I’ve done a quite small (47 LOC) Haskell solution for this a couple of years ago. Turns out solving Sudokus is quite simple. Blogpost/Code. The basis is just going over the whole grid, pruning possibilities per field, filling in the ones with just one possible solution. Rinse and repeat until you’re done. Very fun exercise to learn a new language as well.

Depends on the level of inference one is willing to implement.

Full inference for each row/column/square individually plus something called shaving/singleton arc consistency/several other names which means to do the hypothesis test for each square/value pair “If this square was assigned this value, would that lead to an inconsistency?” is enough to solve all 9x9 Sudokus without search empirically. For details, see Sudoku as a Constraint Problem by Helmut Simonis.

Nice write-up of a basic Sudoku solver.

For more interesting instances to try (since 9x9 Sudoku is trivial to solve for a computer), see the list of examples included starting here: https://github.com/Gecode/gecode/blob/master/examples/sudoku.cpp#L672

A 25x25 Sudoku is surprisingly hard to solve actually.

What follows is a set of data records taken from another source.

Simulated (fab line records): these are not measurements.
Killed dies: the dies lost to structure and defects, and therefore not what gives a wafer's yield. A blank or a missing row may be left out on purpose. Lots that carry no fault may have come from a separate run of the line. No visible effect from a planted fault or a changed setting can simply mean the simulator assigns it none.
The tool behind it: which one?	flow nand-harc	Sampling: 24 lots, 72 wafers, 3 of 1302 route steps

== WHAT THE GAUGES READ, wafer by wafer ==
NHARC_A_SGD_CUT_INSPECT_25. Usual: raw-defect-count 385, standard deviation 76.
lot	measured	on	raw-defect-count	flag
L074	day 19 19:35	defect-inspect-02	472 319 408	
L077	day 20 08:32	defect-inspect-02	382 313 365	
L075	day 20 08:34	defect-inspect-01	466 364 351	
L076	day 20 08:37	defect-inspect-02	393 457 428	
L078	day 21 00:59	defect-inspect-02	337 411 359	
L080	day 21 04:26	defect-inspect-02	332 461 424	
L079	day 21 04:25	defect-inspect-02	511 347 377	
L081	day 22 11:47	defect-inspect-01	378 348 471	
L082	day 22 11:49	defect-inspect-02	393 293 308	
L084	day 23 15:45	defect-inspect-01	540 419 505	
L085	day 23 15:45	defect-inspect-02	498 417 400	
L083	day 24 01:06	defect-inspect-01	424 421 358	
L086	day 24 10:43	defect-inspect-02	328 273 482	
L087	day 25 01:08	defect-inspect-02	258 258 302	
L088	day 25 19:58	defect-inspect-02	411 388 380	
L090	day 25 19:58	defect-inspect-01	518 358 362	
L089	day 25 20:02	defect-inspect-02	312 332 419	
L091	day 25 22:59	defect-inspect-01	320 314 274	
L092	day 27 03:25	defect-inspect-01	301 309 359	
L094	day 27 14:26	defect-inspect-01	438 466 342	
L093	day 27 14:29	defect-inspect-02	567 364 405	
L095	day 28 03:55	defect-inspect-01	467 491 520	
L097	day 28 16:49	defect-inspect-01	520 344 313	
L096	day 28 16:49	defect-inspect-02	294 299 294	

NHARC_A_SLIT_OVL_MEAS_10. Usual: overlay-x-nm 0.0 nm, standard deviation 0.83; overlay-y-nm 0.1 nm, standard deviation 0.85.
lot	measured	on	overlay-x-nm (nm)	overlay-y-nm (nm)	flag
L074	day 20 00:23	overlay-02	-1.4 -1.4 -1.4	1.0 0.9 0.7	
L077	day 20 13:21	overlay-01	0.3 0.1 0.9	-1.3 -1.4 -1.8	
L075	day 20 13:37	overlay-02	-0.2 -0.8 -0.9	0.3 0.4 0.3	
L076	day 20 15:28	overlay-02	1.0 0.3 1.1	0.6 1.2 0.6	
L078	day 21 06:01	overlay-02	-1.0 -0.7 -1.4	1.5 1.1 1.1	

I’ve done a quite small (47 LOC) Haskell solution for this a couple of years ago. Turns out solving Sudokus is quite simple. Blogpost/Code. The basis is just going over the whole grid, pruning possibilities per field, filling in the ones with just one possible solution. Rinse and repeat until you’re done. Very fun exercise to learn a new language as well.

Um, resolving single candidates is not enough to solve most Sudoku puzzles.

Yeah generally on “hard” boards you’ll have to randomly pick a value for a couple, then do a DFS on that choice and subsequent choices.

Depends on the level of inference one is willing to implement.

Full inference for each row/column/square individually plus something called shaving/singleton arc consistency/several other names which means to do the hypothesis test for each square/value pair “If this square was assigned this value, would that lead to an inconsistency?” is enough to solve all 9x9 Sudokus without search empirically. For details, see Sudoku as a Constraint Problem by Helmut Simonis.

That just sounds hugely frustrating. I usually just solve them by elimination, but I don’t really do super hard ones.